Biden's Afghanistan withdrawal branded 'mistake' by ex-MI6 Chief

1 May 2021, 09:23

EJ Ward

By EJ Ward

Former MI6 Chief Sir Richard Dearlove has branded America's withdrawal from Afghanistan a 'mistake'.

With the final phase of America's "forever war" in Afghanistan ending after 20 years LBC's Tom Swarbrick discussed the issue with the former head of MI6 Sir Richard Dearlove.

Tom asked Sir Richard if Britain has been made safer by its involvement in the conflict in Afghanistan.

"Yes, I think to an extent it has," the former chief spy replied. Adding he felt it was a "mistake now to withdraw."

US president Joe Biden had set May 1 as the official start of the withdrawal of the remaining forces - about 2,500-3,500 US troops and 7,000 Nato soldiers.

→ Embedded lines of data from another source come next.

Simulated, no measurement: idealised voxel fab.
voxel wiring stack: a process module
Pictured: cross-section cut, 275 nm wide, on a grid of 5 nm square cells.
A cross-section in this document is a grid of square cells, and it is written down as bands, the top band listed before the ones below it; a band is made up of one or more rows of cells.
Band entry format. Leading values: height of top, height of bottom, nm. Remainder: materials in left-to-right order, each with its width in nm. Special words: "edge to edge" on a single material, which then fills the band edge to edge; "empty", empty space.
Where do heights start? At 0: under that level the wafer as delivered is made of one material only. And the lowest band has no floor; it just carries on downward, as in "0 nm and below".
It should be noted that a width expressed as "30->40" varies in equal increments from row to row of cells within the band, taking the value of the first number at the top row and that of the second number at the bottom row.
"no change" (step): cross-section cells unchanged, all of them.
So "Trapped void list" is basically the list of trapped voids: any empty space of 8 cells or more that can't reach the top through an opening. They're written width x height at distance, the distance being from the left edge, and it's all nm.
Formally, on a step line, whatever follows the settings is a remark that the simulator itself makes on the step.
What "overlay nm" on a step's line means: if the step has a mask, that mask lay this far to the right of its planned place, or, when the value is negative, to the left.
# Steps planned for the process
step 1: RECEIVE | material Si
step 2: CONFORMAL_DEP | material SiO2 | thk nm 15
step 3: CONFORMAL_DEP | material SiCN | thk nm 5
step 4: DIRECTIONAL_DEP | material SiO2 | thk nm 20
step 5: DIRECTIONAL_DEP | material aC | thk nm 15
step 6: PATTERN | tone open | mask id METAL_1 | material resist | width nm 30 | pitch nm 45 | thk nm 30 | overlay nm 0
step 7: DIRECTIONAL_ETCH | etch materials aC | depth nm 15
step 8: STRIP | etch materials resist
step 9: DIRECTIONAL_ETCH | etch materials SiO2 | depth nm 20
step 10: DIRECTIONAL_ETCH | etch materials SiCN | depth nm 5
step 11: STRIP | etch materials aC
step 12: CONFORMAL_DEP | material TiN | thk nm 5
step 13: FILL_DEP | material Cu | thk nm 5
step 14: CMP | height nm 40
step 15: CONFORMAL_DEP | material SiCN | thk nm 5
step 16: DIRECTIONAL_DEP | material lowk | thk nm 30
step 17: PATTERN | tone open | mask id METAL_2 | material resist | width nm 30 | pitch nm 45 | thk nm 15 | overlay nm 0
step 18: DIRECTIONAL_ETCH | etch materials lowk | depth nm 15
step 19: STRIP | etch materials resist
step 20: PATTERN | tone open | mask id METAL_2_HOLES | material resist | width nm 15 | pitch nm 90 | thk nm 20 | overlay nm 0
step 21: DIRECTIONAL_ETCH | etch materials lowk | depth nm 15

Sir Richard, head of the Secret Intelligence Service, better known as MI6, from 1999 to 2004 said he did not agree with the Biden policy to remove troops from the country.

He told LBC the UK should continue its training commitment to the Afghan army and "try to give the Afghans more steel."

When Tom asked "how long do you give it," the former MI6 Chief said he thought it "could be a long haul."

Sir Richard said he was "not arguing for the massive development of troops," but instead wanted to see "the continued training and equipping of Afghan forces to fight this battle."

"You can't really afford now to have these geopolitical vacuums when there are such potent threats," Sir Richard warned.

The US, UK and Nato allies went into Afghanistan together on October 7 2001 to hunt the al-Qaida perpetrators of the 9/11 terrorist attacks who lived under the protection of the country's Taliban rulers.

Two months later, the Taliban had been defeated and al-Qaida fighters and their leader, Osama bin Laden, were on the run.

In his withdrawal announcement last month, Mr Biden said the initial mission was accomplished a decade ago when US Navy Seals killed bin Laden in his hideout in neighbouring Pakistan.

Since then, he said, al-Qaida has been degraded, while the terrorist threat has "metastasised" into a global phenomenon that is not contained by keeping thousands of troops in one country.

Afghans have paid the highest price since 2001, with 47,245 civilians killed, according to the Costs of War project. Millions more have been displaced inside Afghanistan or have fled to Pakistan, Iran and Europe.

Afghanistan's security forces are expected to come under increasing pressure from the Taliban after the withdrawal if no peace agreement is reached in the interim, according to Afghan experts.

Since the start of the war they have taken heavy losses, with estimates ranging from 66,000 to 69,000 Afghan troops killed.

The Afghan military has been battered by corruption. The US and Nato pay four billion dollars (£2.88 billion) a year to sustain the force.

Some 300,000 Afghan troops are on the books, although the actual number is believed to be lower.